It may be that -Os is more appropriate for a kernel, where the code is
permanently in memory.
> Something like 30K for a 2MB kernel, which is somewhat large.
30K/2MB = 1.46%. I would call this measurable, but not somewhat large.
The question is whether the marginally larger code is faster, or if it
is just worse.
> ... plus some differing passes, since egcs has changed. The gcse seems to be
> the main offender... -Os improved the code size, -fno-gcse improved it some
> more, relaxing constant string alignment improved almost *nothing*.
You can choose to recommend whatever flags you wish: e.g. -Os and -fno-gcse.

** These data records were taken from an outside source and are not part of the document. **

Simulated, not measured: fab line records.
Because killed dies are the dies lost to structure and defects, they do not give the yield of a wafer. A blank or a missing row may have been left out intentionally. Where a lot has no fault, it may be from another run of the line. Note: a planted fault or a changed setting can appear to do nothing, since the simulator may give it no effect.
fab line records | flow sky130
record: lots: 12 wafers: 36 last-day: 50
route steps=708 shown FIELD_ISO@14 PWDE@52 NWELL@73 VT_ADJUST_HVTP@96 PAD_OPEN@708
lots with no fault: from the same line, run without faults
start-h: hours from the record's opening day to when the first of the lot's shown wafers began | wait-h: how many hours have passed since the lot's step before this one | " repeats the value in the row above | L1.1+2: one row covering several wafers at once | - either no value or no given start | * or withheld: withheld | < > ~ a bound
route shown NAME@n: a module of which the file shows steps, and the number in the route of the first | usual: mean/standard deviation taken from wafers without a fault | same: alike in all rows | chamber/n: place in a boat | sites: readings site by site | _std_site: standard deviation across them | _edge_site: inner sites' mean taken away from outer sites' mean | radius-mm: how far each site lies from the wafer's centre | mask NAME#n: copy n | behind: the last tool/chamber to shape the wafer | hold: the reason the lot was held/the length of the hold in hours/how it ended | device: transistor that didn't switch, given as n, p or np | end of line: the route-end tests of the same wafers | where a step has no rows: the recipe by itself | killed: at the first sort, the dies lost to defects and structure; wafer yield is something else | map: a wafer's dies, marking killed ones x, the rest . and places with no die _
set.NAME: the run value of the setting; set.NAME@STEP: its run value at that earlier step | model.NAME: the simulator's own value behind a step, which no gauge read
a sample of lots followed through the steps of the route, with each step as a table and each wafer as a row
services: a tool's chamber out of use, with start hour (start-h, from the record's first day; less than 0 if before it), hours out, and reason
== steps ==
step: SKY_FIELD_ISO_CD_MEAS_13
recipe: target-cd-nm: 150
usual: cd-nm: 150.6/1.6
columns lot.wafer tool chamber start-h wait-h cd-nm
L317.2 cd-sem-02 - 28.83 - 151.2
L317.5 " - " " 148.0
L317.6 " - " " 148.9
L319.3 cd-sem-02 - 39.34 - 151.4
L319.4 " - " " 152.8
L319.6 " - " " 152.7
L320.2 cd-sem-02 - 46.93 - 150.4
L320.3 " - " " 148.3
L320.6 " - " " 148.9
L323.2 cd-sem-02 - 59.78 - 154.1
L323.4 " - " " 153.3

> This is a real problem: for performance freaks that care only about C
> code quality, it seems that at least on i386, egcs is a bad idea: code is
> larger, and looking at assembler fragments does not indicate a trade-off
> between code size and efficiency.
Unfortunately, we don't systematically run benchmarks, so developers can't
really tell when they are introducing performance regressions.
> It may well be that I'm mistaken, or that I'm missing something obvious.
> But until someone corrects me (or I find a solution myself), OpenBSD will
> have to stay with gcc 2.8.1 (as much as I would like a change, personally).
That's your call, though if any OpenBSD users want to use C++, you aren't
doing them any favors by giving them 2.8.1. A third option is to help
make egcs better and then switch once 1.2 is available.